The London Lass: Day 1

Day one of our local London Lass' European adventures found her in a zombie-like state for most of the day

We took off from Philadelphia sometime around 11:00pm, local time. I spent the first few hours of the flight trying to balance my hydration needs and my unfortunate choice of a window seat with two men blocking me in from the lavatory. This did not go well, so I tried to distract myself with the fun little television on the back of the headrest in front of me. I think the person in that chair, though, was a bit of a bipolar sleeper. He couldn’t really decide whether he wanted his seat reclined or upright, so adjusting the aforementioned television in front of me every five minutes was a fun little game I thoroughly enjoyed for the duration of the flight.
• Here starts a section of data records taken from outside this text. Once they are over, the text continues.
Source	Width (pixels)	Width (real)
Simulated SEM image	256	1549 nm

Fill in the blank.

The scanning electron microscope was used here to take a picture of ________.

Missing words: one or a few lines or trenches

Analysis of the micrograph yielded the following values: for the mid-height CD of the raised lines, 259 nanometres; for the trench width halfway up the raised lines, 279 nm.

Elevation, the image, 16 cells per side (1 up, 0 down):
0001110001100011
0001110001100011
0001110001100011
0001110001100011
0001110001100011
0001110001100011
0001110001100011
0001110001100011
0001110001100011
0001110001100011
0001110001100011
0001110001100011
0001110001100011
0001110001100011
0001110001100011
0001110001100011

My incessant need to pee and endless annoyance at the star of Princess in the Pea in front of me was of little matter, though, because I did make the stellar decision to fly British Airways. The best thing about British Airways? All the stewardesses and stewards have the most delightful accents. It made the whole trip far more bearable. After a long night of not sleeping and eating some interesting “pasta,” or so they called it, I watched the sun rise at 3am over the Atlantic  and could see the countryside of Ireland by 9am, local time. We flew around London for a good bit, waiting for the “queue” to clear up so we could land. This always makes me feel like I have some serious intellectual issues because, it doesn’t matter how many times we make that circle, I can never spot the airport before we’re headed right into it.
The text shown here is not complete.